Here’s a cool idea out of Carnegie Mellon for “virtual” traffic lights they think could cut down on congestion. And maybe they can around the margins.
But it’s not enough to trifle with this kind of small-bore stuff around the margins. There is only one policy that can really take a meat axe to traffic jams, and that is congestion pricing.
Matt Yglesias explains why this works:
Build a useful road and you’ll find that space on the road at peak times is a valuable commodity. And yet it’s also a commodity that’s generally either available for free or else available for a price that’s unrelated to the demand for space on the road. Naturally an underpriced valuable commodity leads to overconsumption. Traffic jams, in other words. Every once in a while Ben & Jerry’s holds a “free cone day” that invariably leads to long lines. Roadways in dynamic metro areas are basically holding free cone day five days a week. Charge people enough money to eliminate routine congestion and you’ll find yourself with fewer traffic jams and an enormous pool of revenue that can be used to maintain your basic infrastructure and upgrade your bus service.

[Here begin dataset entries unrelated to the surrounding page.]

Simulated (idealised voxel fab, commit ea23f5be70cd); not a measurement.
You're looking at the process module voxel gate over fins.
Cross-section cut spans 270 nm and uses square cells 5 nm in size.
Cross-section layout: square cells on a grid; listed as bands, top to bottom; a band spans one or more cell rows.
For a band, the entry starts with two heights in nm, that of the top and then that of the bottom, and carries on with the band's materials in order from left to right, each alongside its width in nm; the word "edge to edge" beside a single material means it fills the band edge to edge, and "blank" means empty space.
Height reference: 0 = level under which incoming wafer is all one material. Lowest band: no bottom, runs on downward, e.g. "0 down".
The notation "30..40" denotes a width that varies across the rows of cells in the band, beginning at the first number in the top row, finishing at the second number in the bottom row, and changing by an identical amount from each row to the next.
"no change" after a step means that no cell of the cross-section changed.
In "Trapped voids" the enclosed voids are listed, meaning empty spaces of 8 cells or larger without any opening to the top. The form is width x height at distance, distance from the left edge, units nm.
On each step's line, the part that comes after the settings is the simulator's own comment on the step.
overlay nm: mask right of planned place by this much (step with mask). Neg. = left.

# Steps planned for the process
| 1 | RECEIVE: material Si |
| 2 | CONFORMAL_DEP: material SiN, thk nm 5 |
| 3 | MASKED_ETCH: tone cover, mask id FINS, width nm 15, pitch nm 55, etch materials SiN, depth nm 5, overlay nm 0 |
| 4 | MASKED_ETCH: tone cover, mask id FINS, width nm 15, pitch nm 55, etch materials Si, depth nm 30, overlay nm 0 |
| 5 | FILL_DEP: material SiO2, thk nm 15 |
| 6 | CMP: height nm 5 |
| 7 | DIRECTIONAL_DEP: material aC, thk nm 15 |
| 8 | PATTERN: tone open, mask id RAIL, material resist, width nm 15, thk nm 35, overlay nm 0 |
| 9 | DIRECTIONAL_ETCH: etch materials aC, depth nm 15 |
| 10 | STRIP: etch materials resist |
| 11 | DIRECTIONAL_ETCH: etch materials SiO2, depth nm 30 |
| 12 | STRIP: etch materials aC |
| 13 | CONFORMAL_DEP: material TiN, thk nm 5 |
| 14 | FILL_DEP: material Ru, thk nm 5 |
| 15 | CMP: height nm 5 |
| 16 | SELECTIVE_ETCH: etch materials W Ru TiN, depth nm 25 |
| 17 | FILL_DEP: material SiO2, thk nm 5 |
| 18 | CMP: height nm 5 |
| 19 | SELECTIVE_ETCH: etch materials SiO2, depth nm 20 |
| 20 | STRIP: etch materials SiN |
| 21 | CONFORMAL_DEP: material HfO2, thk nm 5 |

Lots of people don’t like this idea because they don’t like taxes, but I think the correct way to look at this issue is that traffic congestion is already costing you a ton of time and money.
That is so much! I am confident that anyone could think of something better to spend it on than sitting in traffic.
The trade-off here is really between hidden costs – where you’re wasting the time and the gas money without really thinking about it – and direct costs – where you’re paying some money to drive faster during the peak travel times.
Direct costs can be politically ugly, but in this case I think it’s a no-brainer.
Cashless tolls will unlock the option of congestion pricing for major roads in all of PA’s big metros. This will enable even more people to quickly travel within the Commonwealth’s most productive economic regions, increasing the number of people who can live and work in them, and decreasing the amount of dead time in their days.
At the same time, it will raise a good deal of much-needed revenue for transit and auto infrastructure maintenance and expansion.
Revenue raised from congestion pricing in Pittsburgh could potentially fund more trains and other improvements on the Pittsburgh-Harrisburg Amtrak line, or fund the Bus Rapid Transit network. In Philly, it could raise money to reduce SEPTA fares, or pay for repairs, or save some of the endangered routes, or expand service.
Since Tom Corbett has another $1 billion in transportation revenue to come up with to hit his own panel’s recommendations, this option deserves to be considered in the budget debate.